Saturday, January 09, 2010

Photo Essay: An idle look from Finchley Road

While sitting in the Finchley Road Tube Station platform waiting for my train to arrive, I noticed that the sunset had highlighted some of the tops of the buildings. As they say, all clouds have silver linings. And in a cloudy land like England, man, you have to look for silver linings everywhere and if you are lucky, you find some :).

The reason why I like this series is because it has a set of diverse angles, shapes, materials, colours, along with the sun and shade.

This is one example. Bricks. Fat round silver pipes with graffiti at the bottom. Windows, glass, wood, cast iron pipes, security grills and white pipes.

If you move down, you see more graffiti, deep shadows, the bottom of the silver pipe, white security window rods, shadows of railings on the right.

Panning to the right shows wood, tall narrow windows, exhaust pipes, white drainage pipes and an open window overlooking presumably a small veranda or a roof.

Zooming into the veranda shows a satellite dish. If I was standing there and looking back outside, I would see part of the underground station. With hundreds and thousands of people going up and down daily. Nobody looking up to see people living in those areas. Who knows, perhaps the chaps who live there also use the tube.

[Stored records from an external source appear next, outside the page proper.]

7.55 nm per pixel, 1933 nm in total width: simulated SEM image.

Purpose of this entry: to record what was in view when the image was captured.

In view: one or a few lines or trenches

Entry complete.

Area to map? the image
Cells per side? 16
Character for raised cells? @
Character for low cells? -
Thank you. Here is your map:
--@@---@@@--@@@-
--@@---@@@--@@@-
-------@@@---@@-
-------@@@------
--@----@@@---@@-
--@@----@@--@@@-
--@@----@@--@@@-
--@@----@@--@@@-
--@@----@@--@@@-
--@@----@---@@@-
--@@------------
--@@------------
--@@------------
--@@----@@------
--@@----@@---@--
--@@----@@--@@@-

And then the roof. At the top, you have barbed wire (what the hell for?), a dormer window, chimney pots, a drainage pipe ending in the sky and a plane flying overhead.

And you have these barbed wire fences with the most horrible image of civilisation, plastic bags caught up in the barbed wire. I know Sainsbury’s wants to protect its shop, but this looks absolutely horrible. And it is a pig to remove.